Pope in Thailand: Catholics and Buddhists can live as ‘good neighbours’

22 November 2019
Pope Francis meets the Buddhist Supreme Patriarch of Thailand, Ariyavongsagatanana IX. Image: Vatican Media/Vatican News.


On his first full day in Thailand, Pope Francis meets the Buddhist Supreme Patriarch and confirms the Church’s commitment to open and respectful dialogue in the service of peace.

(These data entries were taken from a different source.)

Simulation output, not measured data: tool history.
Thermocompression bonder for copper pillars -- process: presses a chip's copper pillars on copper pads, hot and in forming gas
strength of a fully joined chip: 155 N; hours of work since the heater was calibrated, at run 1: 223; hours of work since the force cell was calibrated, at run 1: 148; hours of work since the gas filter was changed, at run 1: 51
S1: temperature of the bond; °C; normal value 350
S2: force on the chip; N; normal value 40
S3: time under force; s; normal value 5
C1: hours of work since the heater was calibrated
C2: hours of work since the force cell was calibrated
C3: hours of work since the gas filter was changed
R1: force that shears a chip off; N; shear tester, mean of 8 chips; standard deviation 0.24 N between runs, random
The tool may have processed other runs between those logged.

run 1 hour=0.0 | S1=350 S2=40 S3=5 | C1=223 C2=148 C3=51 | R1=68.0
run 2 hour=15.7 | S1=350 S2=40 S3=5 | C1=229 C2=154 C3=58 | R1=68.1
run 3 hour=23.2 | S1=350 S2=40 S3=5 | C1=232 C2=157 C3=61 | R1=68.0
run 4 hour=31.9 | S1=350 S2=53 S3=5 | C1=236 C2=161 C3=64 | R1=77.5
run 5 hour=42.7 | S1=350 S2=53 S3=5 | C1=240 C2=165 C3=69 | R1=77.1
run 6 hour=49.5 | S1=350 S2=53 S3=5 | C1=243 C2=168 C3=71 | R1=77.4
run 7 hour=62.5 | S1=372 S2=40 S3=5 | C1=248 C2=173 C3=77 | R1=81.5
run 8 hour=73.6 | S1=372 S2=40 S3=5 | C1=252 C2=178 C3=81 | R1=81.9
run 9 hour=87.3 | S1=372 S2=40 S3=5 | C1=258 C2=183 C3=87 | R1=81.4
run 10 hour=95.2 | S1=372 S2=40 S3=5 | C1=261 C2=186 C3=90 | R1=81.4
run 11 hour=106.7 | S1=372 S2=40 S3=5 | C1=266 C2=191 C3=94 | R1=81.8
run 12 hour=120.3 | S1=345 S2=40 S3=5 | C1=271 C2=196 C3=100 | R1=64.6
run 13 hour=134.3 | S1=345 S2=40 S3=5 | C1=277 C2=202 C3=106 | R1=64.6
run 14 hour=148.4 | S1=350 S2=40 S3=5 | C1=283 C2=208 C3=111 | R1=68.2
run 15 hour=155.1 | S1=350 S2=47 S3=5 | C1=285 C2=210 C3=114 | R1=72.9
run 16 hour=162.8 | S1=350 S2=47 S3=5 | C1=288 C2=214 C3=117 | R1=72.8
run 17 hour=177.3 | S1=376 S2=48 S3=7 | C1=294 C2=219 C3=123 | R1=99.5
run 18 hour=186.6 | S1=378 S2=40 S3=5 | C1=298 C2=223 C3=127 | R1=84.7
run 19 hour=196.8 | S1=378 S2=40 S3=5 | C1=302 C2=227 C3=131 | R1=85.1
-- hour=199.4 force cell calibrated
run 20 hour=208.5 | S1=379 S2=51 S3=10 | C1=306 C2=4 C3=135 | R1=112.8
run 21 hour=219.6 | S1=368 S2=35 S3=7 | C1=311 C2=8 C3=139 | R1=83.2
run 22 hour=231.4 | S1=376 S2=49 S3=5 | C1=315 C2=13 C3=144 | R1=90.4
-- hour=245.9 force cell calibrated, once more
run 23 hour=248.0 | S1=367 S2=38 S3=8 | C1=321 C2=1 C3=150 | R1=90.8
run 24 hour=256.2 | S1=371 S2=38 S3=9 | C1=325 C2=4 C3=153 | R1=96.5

The meeting took place on Thursday morning, 21 November 2019, at the Wat Ratchabophit Sathit Maha Simaram Temple in Bangkok.

A lasting friendship

In his address to the Pope, the Buddhist Supreme Patriarch Ariyavongsagatanana IX recalled the historic visit of Pope Saint John Paul II to his predecessor 35 years ago, a meeting at which he had been present. The Patriarch went on to list visits made by the Kings of Thailand to the Popes in the Vatican: to Leo XIII in 1897, Pius XI in 1934, and John XIII in 1960. He spoke of a “deep and lasting friendship,” a “coming together within a true spirit of mutual understanding and equal partnership.”

A journey of esteem

In his address to the Buddhist Supreme Patriarch, the Pope confirmed their meeting was taking place “as part of the journey of esteem and mutual recognition initiated by our predecessors.” Recalling the visit of the seventeenth Supreme Patriarch to Pope Paul VI in the Vatican nearly 50 years ago, Pope Francis said he wanted to “follow in their footsteps in order to increase respect but also friendship between our communities.”

A culture of encounter

Pope Francis said these steps “help testify that the culture of encounter is possible, not only within our communities but also in our world, so prone to creating and spreading conflict and exclusion.” Occasions like this “remind us how important it is for religions to become more and more beacons of hope, as promoters and guarantors of fraternity,” he added.

Catholics in Thailand

Pope Francis expressed his gratitude for the fact that, “since the arrival of Christianity in Thailand some four and a half centuries ago, Catholics have enjoyed freedom in religious practice, despite their being in a minority, and for many years have lived in harmony with their Buddhist brothers and sisters.”

Good neighbours   

The Pope reiterated his personal commitment, and that of the whole Church, “to furthering an open and respectful dialogue in the service of the peace and well-being” of the people of Thailand. He said that through scholarly exchanges, “which lead to greater mutual understanding, as well as the exercise of contemplation, mercy and discernment… we can grow and live together as good neighbours.”

Working together

Pope Francis encouraged “the development of new charitable projects,” by members of both religions. These projects should be capable of “generating and multiplying practical initiatives on the path of fraternity, especially with regard to the poor and our much-abused common home,” he said. “In this way, we will contribute to the formation of a culture of compassion, fraternity and encounter,” he concluded, and “this journey will continue to bear fruit in abundance.”